The Olympic opening ceremony is in rehearsal. But until it is unveiled in the evening of August 8, the extravaganza will remain a State secret, known to only those involved.
What will the performance be like? Will it be the mother of all stadium shows?
Without any inside information - even if we had, we couldn't tell you, or we'd have to kill you afterwards - we'll mount the mother of educated conjectures, just to intrigue you and make Zhang Yimou's job of creating surprises more difficult.
Now, we know Zhang, artistic director of the Beijing Olympic ceremonies, is an artist of versatility. He is equally comfortable with art-house flicks and blockbuster epics; he has helmed three tourism-oriented open-air shows and three productions of Western operas. Unless he reinvents himself from the ground up, a Zhang Yimou aesthetic is not difficult to discern. Our guess is based on his existing oeuvre, which we believe reflects and encompasses his artistic upbringing and convictions.
Chinese icons, such as kungfu performances, may feature at the Olympic ceremonies.
Zhang has a penchant for bright colors.
The trio of films that established him in the international arena, Red Sorghum, Ju Dou and Raise the Red Lantern, all made daring use of the color red. It is a symbol of passion - sometimes forbidden passion. In folk culture, it is also celebratory. Many of the ornaments for Chinese holidays, such as banners, lanterns and clothes, accentuate red as the essential element in the color scheme.
The burst of colors is found in different ways with different implications in his early and late works. The delirious golden shimmer in Curse of the Golden Flower suggests a mental state of the imperial family and may lead to less-than-positive interpretations. However, there is little possibility Zhang will tone down the color saturation in favor of something such as, say, the Taoist colors of black and white. A Zhang production will not be like a demure watercolor - not a chance for the Olympic gala.

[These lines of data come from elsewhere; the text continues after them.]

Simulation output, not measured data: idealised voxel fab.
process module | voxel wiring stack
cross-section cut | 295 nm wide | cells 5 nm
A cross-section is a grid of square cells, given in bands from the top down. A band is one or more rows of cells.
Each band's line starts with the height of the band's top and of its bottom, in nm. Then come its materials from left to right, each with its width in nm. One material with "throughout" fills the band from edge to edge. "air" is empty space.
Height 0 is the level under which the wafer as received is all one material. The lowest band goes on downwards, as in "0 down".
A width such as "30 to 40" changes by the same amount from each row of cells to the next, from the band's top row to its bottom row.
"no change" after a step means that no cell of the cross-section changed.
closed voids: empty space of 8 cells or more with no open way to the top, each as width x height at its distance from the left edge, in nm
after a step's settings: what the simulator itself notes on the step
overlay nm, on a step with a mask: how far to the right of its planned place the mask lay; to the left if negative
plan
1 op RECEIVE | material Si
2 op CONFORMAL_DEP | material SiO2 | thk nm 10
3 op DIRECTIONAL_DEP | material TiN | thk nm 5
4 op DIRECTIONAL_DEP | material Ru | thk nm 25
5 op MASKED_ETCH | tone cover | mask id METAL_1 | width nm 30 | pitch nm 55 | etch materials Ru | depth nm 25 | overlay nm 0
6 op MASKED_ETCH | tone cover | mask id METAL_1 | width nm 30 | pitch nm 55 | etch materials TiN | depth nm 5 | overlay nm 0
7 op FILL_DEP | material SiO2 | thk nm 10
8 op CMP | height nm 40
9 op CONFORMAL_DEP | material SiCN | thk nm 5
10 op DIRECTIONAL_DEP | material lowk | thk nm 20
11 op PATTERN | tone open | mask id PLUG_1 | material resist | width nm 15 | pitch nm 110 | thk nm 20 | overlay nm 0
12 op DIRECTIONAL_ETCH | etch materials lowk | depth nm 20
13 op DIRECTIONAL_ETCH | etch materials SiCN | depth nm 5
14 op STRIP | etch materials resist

A Zhang Yimou production depends heavily on symbols - anything that yells Chinese, from household bric-a-brac to royal ornaments. He has been ridiculed for this predilection. (Sardonic writer Wang Shuo called him a "home designer".) But there is no denying that symbols represent a country more efficiently than a nuanced picture
Given the size of the overseas audience, symbols may be the only way to go. So, expect bicycles, pandas, dragons and the whole mascot army.
Zhang excels at crowd control. Except for the one who lights up the stadium torch, there is little likelihood that any one person will steal the show. Taking a hint from the Spring Festival gala on CCTV, more than one artist may get the honor to sing the theme song.
Geometric formations appear in all of Zhang's stage productions. They can be awe-inspiring, but also lyrical if needed. The dance numbers in Impression Lijiang often feature hundreds of performers. Not everyone likes this kind of group calisthenics or its variations, but it is visually direct and speaks a universal language. Of course, what Zhang concocts will be more artful than what we saw 30 to 40 years ago.
The emphasis on the collective over the individual is not only his preference but also a necessity. How can he highlight solo artists without offending the vast number of artists of similar stature?
However, while the live audience will be astonished by the sheer size of the spectacle, the television screen will need a few close-ups. That's when cute girls in miniskirts playing erhu can be zoomed in on, as he did for the eight-minute segment at the closing ceremony of the Athens Olympics.
China's richness in culture presents a problem: How to boil down the endless varieties into a manageable sampling? What will be considered essential and representative?
He has too much material and his headache is how to whittle down the long list of choices. But the big challenge is how to avoid clichs and retain freshness when faced with domestic and overseas audiences, who may have diametrically opposed expectations.
I have confidence that Zhang will serve up an abundance of crescendos with acrobatic stunts and large crowds, which will set your heart pulsating. What I worry about are the quiet moments necessary to balance the grandness with breathing space. Zen tranquility and Taoist non-action may not be appreciated by the billions of viewers who form the lowest common denominator in taste.
It is easy to crystallize a local or ethnic culture into a consistent style - just look at Zhang's Impression series of live shows at scenic attractions - but China is too diverse. And showcasing diversity may spiral into a laundry list of symbols and totems.
By temperament, Zhang is a child of northern China, with constant restraint punctuated by emotional outbursts, which have found an ideal outlet in excessive use of bright colors and folk elements. He is not as familiar to the southern style of grace and atmospheric creation, something often seen in a traditional Chinese painting or poem.
The show will feature hi-tech wizardry and it will have eye-catching scenes galore.
But will it have originality? Will it please the home audience as well as those who know little about China? Will it leave a lasting impression?
We'd have to wait until the fat lady sings.